LAWS(BOM)-1986-6-27

DWARKABAI KAHANDU SHINDE Vs. KAHANDU NAMDEO SHINDE

Decided On June 19, 1986
Dwarkabai Kahandu Shinde Appellant
V/S
Kahandu Namdeo Shinde Respondents

JUDGEMENT

(1.) THE petitioner -wife has approached this Court as the Additional Sessions Judge, Beed, has set aside the order of the trial Court granting maintenance to the petitioner by holding that she is not entitled to get maintenance. The maintenance awarded by the trial Court to the children was, however, not disturbed, by the Additional Sessions Judge.

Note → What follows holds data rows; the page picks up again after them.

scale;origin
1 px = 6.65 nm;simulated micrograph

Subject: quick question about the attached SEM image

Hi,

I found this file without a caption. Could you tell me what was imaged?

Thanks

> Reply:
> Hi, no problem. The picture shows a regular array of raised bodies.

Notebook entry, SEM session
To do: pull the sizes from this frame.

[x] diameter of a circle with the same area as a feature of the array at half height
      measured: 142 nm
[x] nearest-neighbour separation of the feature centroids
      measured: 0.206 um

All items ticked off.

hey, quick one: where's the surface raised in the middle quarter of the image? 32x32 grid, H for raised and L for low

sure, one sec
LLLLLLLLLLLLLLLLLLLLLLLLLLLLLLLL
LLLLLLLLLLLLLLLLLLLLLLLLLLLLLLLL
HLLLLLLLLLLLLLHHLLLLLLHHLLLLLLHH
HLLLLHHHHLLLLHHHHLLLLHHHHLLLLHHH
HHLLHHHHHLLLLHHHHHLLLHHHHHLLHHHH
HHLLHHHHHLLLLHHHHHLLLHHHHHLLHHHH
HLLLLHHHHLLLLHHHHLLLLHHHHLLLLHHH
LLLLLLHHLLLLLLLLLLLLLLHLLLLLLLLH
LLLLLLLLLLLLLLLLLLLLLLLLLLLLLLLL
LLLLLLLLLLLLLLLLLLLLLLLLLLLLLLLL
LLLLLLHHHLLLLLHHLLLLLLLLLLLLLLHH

(2.) THE only ground on which the Additional Sessions Judge has reversed the judgment and order of the trial Court is that in the application, she has not mentioned that she is unable to maintain herself. He has based his finding on the reported judgment, 1982 W.L.J. 167 (Kevaldas Pandurang Awale v. Kunda Kevaldas Awale). It is possible that in this case the Petitioner has not so mentioned. However, the decision aforesaid is applicable to the facts of that case alone and would not be applicable to all cases. Even Joshi, J., who decided that case, had to observe, "Thus the unfortunate fact remains that in this otherwise goodcase for the wife, there was absolutely no allegation in her application filed under section 125 of the Criminal Procedure Code, that she was unable to maintain herself. Not a word was stated by herself in this respect or by anyone on her behalf and even the trial Court failed to bear in its mind that only a wife unable to maintain herself is entitled to claim maintenance from the husband under the provisions of section 125 of the Criminal Procedure Code." In the instant case, there is a recorded compromise between the husband and wife. In the previous maintenance application bearing No. 86 of 1980, there was a compromise and that in compromise the husband had agreed to keep the applicants, i.e., the wife and children with him. On this agreement, the present petitioner had gone to house of the husband. However, the husband had again beaten the wife and drove her out. It is not the case of the husband that the wife and children are able to maintain themselves. Even the Additional Sessions Judge has not interfered with the maintenance granted to the children by the trial Court, which clearly indicates that the wife is not able to maintain herself nor the children. The judgment of the learned Additional Sessions Judge will, therefore, have to be set aside so far as the present Petitioner is concerned.

(3.) IN this regard, I may usefully refer to 1984 Mh.L.J. 562 (Gopal Shioromji Dhabarde v. Lalita, wife of Gopal and others). I would prefer to rely on this decision and follow the same. The decision is given by Walkar, J.